Archive for January 15, 2010

Solving A Pension Problem…With Leverage? That’s So 2007.

January 15, 2010 4 comments

A recent story in Pensions & Investments Online suggested that “a number” of pension fund managers are considering leveraging their entire funds. This is right on the heels of a period in which many firms and funds lost huge amounts of money, partly because their leverage was pulled and they were forced to cover assets at bad prices. Memories are very short, or understanding is very poor.

According to the story, using borrowed money to invest as if they have 20% more assets than they actually do, “…would enable the board to reduce its equity exposure and increase allocations to lower-returning and lower-risk assets that offer greater diversification benefits while seeking to meet the board’s expected actuarial return.”

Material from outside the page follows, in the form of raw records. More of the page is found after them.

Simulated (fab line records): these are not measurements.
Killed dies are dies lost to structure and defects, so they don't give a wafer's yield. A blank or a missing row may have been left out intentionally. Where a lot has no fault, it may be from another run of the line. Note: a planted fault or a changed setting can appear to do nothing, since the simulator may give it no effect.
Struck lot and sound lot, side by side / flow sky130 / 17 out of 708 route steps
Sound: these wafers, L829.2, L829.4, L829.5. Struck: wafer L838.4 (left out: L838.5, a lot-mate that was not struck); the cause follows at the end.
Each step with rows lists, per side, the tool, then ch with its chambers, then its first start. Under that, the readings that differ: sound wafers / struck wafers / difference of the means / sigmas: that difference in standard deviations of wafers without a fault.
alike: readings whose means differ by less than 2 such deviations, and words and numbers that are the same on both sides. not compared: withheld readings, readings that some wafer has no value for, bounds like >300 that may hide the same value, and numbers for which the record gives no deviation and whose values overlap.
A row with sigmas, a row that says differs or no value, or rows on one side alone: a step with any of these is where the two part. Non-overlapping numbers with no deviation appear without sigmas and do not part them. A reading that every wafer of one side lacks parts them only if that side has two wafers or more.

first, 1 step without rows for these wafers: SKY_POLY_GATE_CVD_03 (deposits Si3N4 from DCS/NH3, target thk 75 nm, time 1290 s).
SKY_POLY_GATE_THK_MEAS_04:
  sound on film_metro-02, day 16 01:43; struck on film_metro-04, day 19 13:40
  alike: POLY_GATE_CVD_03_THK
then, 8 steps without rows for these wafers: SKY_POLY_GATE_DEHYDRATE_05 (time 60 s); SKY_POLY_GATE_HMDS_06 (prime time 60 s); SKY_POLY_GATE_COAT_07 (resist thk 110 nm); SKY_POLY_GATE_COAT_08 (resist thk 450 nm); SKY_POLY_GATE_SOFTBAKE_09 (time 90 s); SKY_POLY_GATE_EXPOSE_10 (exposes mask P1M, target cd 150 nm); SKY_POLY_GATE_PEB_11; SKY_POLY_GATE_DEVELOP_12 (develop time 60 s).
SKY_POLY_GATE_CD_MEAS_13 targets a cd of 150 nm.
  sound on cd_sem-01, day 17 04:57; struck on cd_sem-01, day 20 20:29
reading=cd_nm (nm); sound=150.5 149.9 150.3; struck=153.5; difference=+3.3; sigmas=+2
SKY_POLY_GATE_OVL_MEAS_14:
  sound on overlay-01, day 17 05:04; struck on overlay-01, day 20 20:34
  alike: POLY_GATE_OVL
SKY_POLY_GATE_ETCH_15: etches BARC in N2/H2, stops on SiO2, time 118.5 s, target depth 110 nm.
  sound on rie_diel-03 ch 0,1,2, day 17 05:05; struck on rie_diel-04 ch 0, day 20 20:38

Is it just me, or does this seem like the real problem is that the board’s expected actuarial return is unreasonable? This is, in fact, the problem with most pensions today: in a world where long-term real rates are under 2% and inflation expectations are rising, returns are likely to be thin in all asset classes for a while. In such a case, it is reasonable for actuarial expected returns to decline. They don’t, because it is easy to monkey with that number to make your plan status look better than it is, but they should.

SWIB officials discovered that, like many pension funds, Wisconsin’s exposure to equity risk comprised 90% of the fund’s volatility. The pioneering change also would position the fund to endure a period of high inflation and low economic growth, a scenario of growing concern for many investors.

Here is my unsolicited advice to solve this problem, and I’ll charge less than their consultants: to cut equity risk, sell a bunch of your equities. To position the fund to endure a period of high inflation and low economic growth, buy TIPS. Ta-da! Oh, and you might want to talk to your board and see if you can get the actuarial returns to respond to actual market conditions, rather than take market positions to respond to ad-hoc actuarial return assumptions.

Seriously, people get paid for this?